Of course, since Mao, things have changed; but there is nothing in China's Communist system to prevent another Mao Ze-dong emerging. Perhaps it is mainly the fear of a repeat of the Cultural Revolution that has helped keep its more recent recipes less extreme. Nonetheless, Mao has been criticised. China has breathed a collective sigh of relief. The Open Door which allowed tens of thousands of chinese to study abroad and brought tens of thousands of dollars in tourist income, the re-opening of the ports and the decentralisation of the banking system, the reintroduction of market mechanisms into the economy, the rehabilitation of the so-called 'rightists' would have been impossible under Mao.
And indeed, in absolute terms, China has become a freer place. But our assessment must not overlook either comparison or the matter of degree. Since 1979, most Communist countries have become democracies. China has not. Both Deng Xiao-ping and Hu Jin-tao spoke of political freedom, but in each case it was remarkably short lived. As Wei Jing-sheng knows to his cost, Democracy Wall was no more going to set people free than letting 'a hundred flowers bloom together and a hundred schools of thought contend'. Nor - as Dr Jiang Yan-yong discovered, was Hu Jin-tao's commitment to freedom real. If the Tangshan earthquake was a portent of good, the rumble of the tanks into the student protests at Tiananmen thirteen years later showed that the leopard had not changed its spots.
Tiananmen showed that Chinese perestroika was not to be accompanied by glasnost. The People's Republic of China remains under authoritarian rule. We should not be surprised that Mao's successors are not democrats. The writer Bai Hua, who contended that patriotism need not mean loving the Communist Party, was vilified by Deng Xiao-ping. Totalitarian regimes, even if they are breaking down, insist on a symmetry between national interests and that of the system; country and party become ideologically interchangeable. And I am not sure China's regime is breaking down. However fashionable that belief may be in the West, it may simply underline the reason why the three wise men came from the East.
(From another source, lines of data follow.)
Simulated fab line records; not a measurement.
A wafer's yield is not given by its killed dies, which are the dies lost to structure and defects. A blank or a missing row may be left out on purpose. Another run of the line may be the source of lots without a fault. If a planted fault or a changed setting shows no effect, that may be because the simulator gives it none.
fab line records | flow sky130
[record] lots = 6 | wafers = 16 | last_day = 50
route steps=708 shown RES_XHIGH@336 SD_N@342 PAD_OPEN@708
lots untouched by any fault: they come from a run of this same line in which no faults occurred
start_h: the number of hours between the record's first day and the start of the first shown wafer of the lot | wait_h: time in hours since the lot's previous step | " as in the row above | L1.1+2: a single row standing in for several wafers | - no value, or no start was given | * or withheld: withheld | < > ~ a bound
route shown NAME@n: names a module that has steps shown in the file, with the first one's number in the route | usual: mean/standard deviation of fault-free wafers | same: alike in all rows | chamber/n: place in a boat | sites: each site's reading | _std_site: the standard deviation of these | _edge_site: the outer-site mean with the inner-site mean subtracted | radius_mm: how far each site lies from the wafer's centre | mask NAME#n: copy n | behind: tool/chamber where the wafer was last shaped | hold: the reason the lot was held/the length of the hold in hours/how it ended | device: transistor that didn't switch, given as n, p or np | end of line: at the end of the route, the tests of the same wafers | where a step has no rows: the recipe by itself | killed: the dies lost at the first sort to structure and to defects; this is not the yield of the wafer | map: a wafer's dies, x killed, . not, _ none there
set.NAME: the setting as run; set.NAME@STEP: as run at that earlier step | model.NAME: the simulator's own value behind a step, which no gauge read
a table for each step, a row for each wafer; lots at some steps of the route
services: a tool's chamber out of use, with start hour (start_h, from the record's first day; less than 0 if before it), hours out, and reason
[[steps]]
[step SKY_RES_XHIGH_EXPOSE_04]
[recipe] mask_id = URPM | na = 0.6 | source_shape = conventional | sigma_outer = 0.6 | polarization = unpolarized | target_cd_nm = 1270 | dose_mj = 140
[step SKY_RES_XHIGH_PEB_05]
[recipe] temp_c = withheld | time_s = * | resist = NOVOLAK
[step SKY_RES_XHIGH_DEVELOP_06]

So why do I say "Watch out!" ?
Because, on the basis of the flimsiest of evidence, there is a belief in the West - often reflected in government policies - that the People's Republic of China is moving inexorably towards democracy. The author Will Hutton says that the writing is on the wall. Tony Blair, visiting Beijing in 2005, spoke of an 'unstoppable momentum' towards democracy in China. Countless others argue that economic freedom will bring political freedom. It suits business interests. It allows western leaders to granstand with their exotic eastern cousins. The belief is even encouraged by the Communist Party leaders in Beijing since it suits them too. Yet in the year that Tony Blair made his prophecy China's jails continued to hold tens of thousands of political prisoners, including 500 for the crime of 'counter-revolution' although the offence had been repealed under Chinese law. At the year's dawn, Zhao Zi-yang died after fifteen years under house arrest. And at its close Chinese police shot and killed demonstrators in a village in Guangdong. The PRC still has a Leninist regime run by a Communist Party. Do we imagine it will somehow metamorphose into democracy? Bill Clinton was closer to the truth than Tony Blair when he told Jiang Ze-min eight years earlier he was 'on the wrong side of history'. Today that remains the case.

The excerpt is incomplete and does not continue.